Thursday, November 7, 2013

More Homeful Than Homeless

Greetings from Bowling Green, Kentucky, where summer is fading to winter with crisp, cool temperatures and fiery colors abound. I've settled into my familiar corner at Starbucks on Campbell Lane, an appropriate place to ponder something that most people don't have to ponder much: home.

For years, I've said I'm more homeful than homeless. I'm lucky to claim an abundance of spots around the country - and now, around the world - as homes, thanks to my wandering way of life. It has recently come to my attention, though, that such a way of life can complicate one line on every single form one fills out. Address. 

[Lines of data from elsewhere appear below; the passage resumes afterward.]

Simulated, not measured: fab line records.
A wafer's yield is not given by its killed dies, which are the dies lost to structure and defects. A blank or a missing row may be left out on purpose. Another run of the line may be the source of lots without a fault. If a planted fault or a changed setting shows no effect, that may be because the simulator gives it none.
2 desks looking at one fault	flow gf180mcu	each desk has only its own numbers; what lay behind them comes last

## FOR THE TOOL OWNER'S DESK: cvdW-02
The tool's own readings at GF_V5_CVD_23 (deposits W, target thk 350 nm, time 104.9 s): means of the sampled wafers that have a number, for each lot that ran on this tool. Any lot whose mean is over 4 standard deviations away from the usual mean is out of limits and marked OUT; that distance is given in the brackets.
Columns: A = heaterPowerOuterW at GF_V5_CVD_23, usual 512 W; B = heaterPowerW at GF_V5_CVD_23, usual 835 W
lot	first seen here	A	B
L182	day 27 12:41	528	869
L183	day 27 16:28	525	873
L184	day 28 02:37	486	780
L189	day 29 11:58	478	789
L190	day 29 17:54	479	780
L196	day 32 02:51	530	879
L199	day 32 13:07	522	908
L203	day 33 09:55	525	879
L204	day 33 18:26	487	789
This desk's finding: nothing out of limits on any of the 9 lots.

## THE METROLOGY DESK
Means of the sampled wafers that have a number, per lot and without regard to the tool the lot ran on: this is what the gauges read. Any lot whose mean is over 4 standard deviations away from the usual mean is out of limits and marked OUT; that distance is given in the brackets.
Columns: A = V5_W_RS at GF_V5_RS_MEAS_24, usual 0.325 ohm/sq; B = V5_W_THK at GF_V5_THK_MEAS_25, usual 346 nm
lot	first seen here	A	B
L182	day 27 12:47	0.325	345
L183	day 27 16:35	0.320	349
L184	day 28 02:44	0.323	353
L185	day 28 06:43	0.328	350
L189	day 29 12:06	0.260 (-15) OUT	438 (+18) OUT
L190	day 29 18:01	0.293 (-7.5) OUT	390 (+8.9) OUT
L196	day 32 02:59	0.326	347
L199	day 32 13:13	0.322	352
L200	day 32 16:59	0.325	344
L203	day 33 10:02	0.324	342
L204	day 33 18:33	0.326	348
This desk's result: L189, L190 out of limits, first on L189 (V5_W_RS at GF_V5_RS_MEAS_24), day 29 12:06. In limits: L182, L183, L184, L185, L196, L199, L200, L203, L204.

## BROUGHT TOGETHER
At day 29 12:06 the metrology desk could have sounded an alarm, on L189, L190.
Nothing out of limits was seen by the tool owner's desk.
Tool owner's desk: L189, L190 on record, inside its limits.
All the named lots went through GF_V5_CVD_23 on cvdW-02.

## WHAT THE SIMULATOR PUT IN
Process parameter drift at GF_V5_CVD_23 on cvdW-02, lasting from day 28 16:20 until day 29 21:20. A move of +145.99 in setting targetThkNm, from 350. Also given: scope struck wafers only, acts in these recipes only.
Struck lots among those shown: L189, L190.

Do you want my "most permanent" address? That happens to be my sister's. Or the address that's currently on my driver's license? Because I don't know anyone who lives there. You're trying to get to the apartment where I currently sleep? Your GPS doesn't know the roads yet. Or the address where mail is most likely to reach me quickly? That's a bit complicated. Need the zip code linked to the billing address for my bank statement? Just a second - let me look it up again. How about this address on this page and that address on that page? The best of both worlds.

Just in case you're not sure where in the world
Bowling Green, Kentucky is.
I've been wrestling addresses for just about one year now. When I moved to South Africa, my address changed. 2721 Smallhouse Road was in the rearview, and I was heading toward a 15 Eaton Road that was far, far away. Not long after my arrival in Cape Town, my family vacated the Bowling Green address we'd lived in for my whole lifetime. As if moving to the other side of the world didn't complicate any call for an address enough, I was left with no choice but to scatter my life across Bowling Green like leaves in a Kentucky autumn. Magazine subscriptions to one address, wedding invitations to another, bills and statements to yet another.

Perhaps the biggest challenge in adjusting to life at "home" in Bowling Green has been trying to sort just where I live. As I explained to a potential employer this morning, "Don't record my driver's license address; I don't know anyone who lives there now. I currently live here while I wait on an apartment to be finished (and I don't know that address yet). This one is my most permanent address, but it actually belongs to my sister; she just collects some of my mail for me. Oh, and when my dad comes into town again, he'll bring my social security card. I'll bring by a copy."And that's just how to get mail to me. 

If you're wondering where I currently live, the best and most accurate answer is in two open suitcases on a living room floor of an apartment I won't be in for long. Well, that and a whole lot of boxes in the back of a storage unit. But you'll have to wait for my dad to come in from Scottsville to bring any personal records of mine, and it might take me a minute to verify my credit card with a zip code... third time's a charm, as they say.

I'm looking forward to settling in a bit as soon as I can get the puzzle pieces in the right spots. But, you know, I'm somewhere I haven't been in a while, and that's just about as comfortable as it gets for me. 

Tuesday, October 15, 2013

Zimbabwe -- He Said, She Said

One week from now, I'm home sweet home. But first, I’m a tourist again.

Don’t get me wrong; I wouldn’t consider myself a “local” in Cape Town. I’m a temporary resident with a pretty good understanding of at least my corner of the city, but I’m a familiar face by now. I’m rarely asked who I am, where I’m from, or where I’ve been anymore.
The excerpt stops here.